Quotations

ON PRIMITIVE ART

Extract from an article by Erna Vamos (to be placed in the context of its time !)

In: Jeune Afrique, Cahiers de l’Union Africaine des Arts et des Lettres, (*), n°16, pp 33-34, 1951

(*) not to be confused with the nowadays periodical “Jeune Afrique”

There was an ongoing debate among the intellectual circles in Belgian Congo as well as in Europe, about the acculturation of African artists under the influence of colonization. The question was namely whether European esthetic canons should be introduced in the education of African artists. One example, among others, was the presence of floral and animal motives in the paintings of the now famous artists (Bela, Piliplili, Mwenze Kibwanga), pupils of Pierre Romain Desfossés who founded in the 1940’s in Elisabethville/ Lubumbashi (RDC) an Academy of Popular Art for Congolese artists. Do the so-called « primitive » arts aim at esthetic expression, or are they dedicated to other functions, i.e. religious cult? Erna Vamos, in the absence of anthropologic education but with her capacity for observation, her experience acquired in Chad rural areas and her artistic intuition, expressed her own opinion on this issue in an article published in 1951.

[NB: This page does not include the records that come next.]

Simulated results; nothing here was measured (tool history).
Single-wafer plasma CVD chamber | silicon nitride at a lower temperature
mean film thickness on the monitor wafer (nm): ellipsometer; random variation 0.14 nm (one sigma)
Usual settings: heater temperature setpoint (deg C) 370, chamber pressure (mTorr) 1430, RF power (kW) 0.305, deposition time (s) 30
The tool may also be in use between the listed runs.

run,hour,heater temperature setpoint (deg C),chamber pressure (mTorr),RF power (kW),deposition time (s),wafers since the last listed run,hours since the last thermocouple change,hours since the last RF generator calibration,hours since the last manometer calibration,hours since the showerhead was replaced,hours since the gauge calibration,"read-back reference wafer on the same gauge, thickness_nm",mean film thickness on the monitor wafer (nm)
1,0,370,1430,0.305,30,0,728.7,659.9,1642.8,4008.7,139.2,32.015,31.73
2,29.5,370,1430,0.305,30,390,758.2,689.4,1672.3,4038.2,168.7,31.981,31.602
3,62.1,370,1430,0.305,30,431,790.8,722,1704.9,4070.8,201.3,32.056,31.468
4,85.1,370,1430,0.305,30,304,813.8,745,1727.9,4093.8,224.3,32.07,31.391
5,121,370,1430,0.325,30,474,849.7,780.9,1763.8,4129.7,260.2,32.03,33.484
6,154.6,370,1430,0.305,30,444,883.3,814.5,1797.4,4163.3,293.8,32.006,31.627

“Man mainly feared imaginary dangers beyond his purview, that his imagination limited to human beings and powerful animals could not represent otherwise. He had to react against this distressing invisible threat. He had to express it and cast it in pictures on the walls of his cave. He materialized it into idols and drew inspiration from it to create his fetishes and rituals objects.

Thus prayer was born, thus Art was born.

[…] In the African savanna, he wove pliable stalks into thick, tall matting to build his first huts and village enclosures. By means of this matting, a defense against “evil” was created; in this way the African man could also carry it over as a kind of fetish for every useful object he needed. The variety of geometric designs of those weaves is to be seen as main patterns on terracotta pots, pyro graphic gourds, on the shafts of utensils and weapons, on burial mounds and, on their very own body as tattoos. It would be quite erroneous to believe that the primitive man invented and was willing to undergo this painful practice exclusively for the sake of embellishing himself.

Transition from a utilitarian purpose to a purely aesthetic goal is lengthy, but as long as the indigenous African is free from any European influence, his ornamental designs remain linear, geometrical, even when he introduces the massive stylized shape of varied animals which vividly affect the black African unconscious. The flowers, foliage, magical butterflies swarming all over certain regions do not inspire him, there is no inner impulse forcing his hand to reproduce them. The idols, ritual masks and figurines are reduced to the simplest expression: they are shaped into bulky, rigorous geometric constructions, the foundation of which remains the straight-line.

As it evolves, the art of black Africans does not deny its origins. Acquiring a taste for representation, they still represent the power bearers, dreaded characters. The effigies of famous chiefs, white walls engraved with specific patterns, the spontaneous drawings of bush children who hold a pencil for the first time, are all proofs of it. (I did experience this, while in Afrique Equatoriale Française, now Chad Republic, in 1935-1936). Next to big hoofed animals and crocodiles, these bush children draw human shapes with exaggerated limbs, a sort of human turned devil who represents Evil. Sometimes it is the witchdoctor, sometimes it is the chief or his “padia“ (associate or representative, in Sara language), sometimes it is simply the Father ; very often, after having drawn these characters on the paper, they fill the empty space with bolts of lightning, as projected symbols of their power.

The idea being that at the base of any “primitive” decoration, motives, designs and shapes there is more than the pure search for esthetic effect.”

APPENDIX

It is worth noting that the Sara tribes which populate the Ubangi-Chari region of Chad (from whence the major part of my documentation ) know two Gods ; Sou ‘n kiradji (*), the Creator-, Foster- God, and Sou, the God of Evil.
The latter, being more feared, more respected, is therefore given better worship.
An obvious analogy can be drawn between these facts and the mythology-inspired arts of the Antiquity. Actually all arts originate from the fear of often merciless gods and their supernatural powers. It might be suggested that the arts developed when faith and fear became more deeply rooted and took control of the human mind.

(*) ethym. In Sara language; Kira= us, thus the one who created us.

NB: On this topic, it is interesting to refer to a conference given in 1938 at the Leuven University by prof. Frans M. Olbrechts (who later became head of the Royal Museum of Central Africa). Talking to missionaries, he pleaded for the respect of esthetic and autonomous choices made by African artists, whatever the meaning (religious in this case) of their works. He harshly criticized the education in visual arts as taught to African children in mission schools, imposing European figurative and ornamental motives.

« Inheemsche Kunst en de Missie in Afrika » (“Art indigène et l’action missionnaire en Afrique”) (uittreksel uit het Verslagboeck van de XVIe Missiologische Week van Leuven 1938) 26 p. Boekhandel Uitgeverij Universum, N.V., Koninlijke straat 53 Brussels.